Built in the 1930s, the block's concept of the stepped section, use of concrete behind traditional materials and its combination of functions anticipated the much larger and monumental Brunswick Centre, LB Camden, built in 1967-72. The concept was unique in pre-war social housing, and the significance and innovative concept deserve recognition. The original idea was that the central portion of the building beneath the stepped flats should be used as a covered market, the income from which would be used to subsidise the rents of the flats above. However, during the building period, land in the area was designated for residential use only, so this interesting economic project was still-born. In the Second World War the space was rented by Hackney Council and used as a store for air raid precaution equipment, and as a decontamination centre.

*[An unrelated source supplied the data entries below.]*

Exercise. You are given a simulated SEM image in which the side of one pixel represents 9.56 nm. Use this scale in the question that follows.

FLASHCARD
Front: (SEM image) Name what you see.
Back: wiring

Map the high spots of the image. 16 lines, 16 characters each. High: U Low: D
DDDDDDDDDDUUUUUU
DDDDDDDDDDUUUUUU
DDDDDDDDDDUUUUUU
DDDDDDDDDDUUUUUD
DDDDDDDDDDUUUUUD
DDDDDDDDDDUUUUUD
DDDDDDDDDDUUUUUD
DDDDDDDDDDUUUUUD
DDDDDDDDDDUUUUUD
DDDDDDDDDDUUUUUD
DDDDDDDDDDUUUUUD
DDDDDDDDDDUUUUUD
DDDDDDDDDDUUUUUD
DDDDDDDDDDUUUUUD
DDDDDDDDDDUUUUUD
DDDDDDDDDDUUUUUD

The ziggurat design with private balconies was an unusual solution to flatted housing. The Housing Association was commiteed to providing a garden for each flat (apart from those on the ground floor). Each balcony is accessed from the living room of the flat. The flats are mostly arranged in pairs, and are reached by three sets of external stairways. The recesses for these stairs separate the balconies from each other, providing privacy. Generous window space and the step-back section resulted in light interiors. The inspiration for the step-back can be traced to a 1925 apartment block for working-class tenants in the Rue des Amiraux in Paris by Henri Sauvage. The Brunswick Centre in Bloomsbury repeated the model in the 1960s.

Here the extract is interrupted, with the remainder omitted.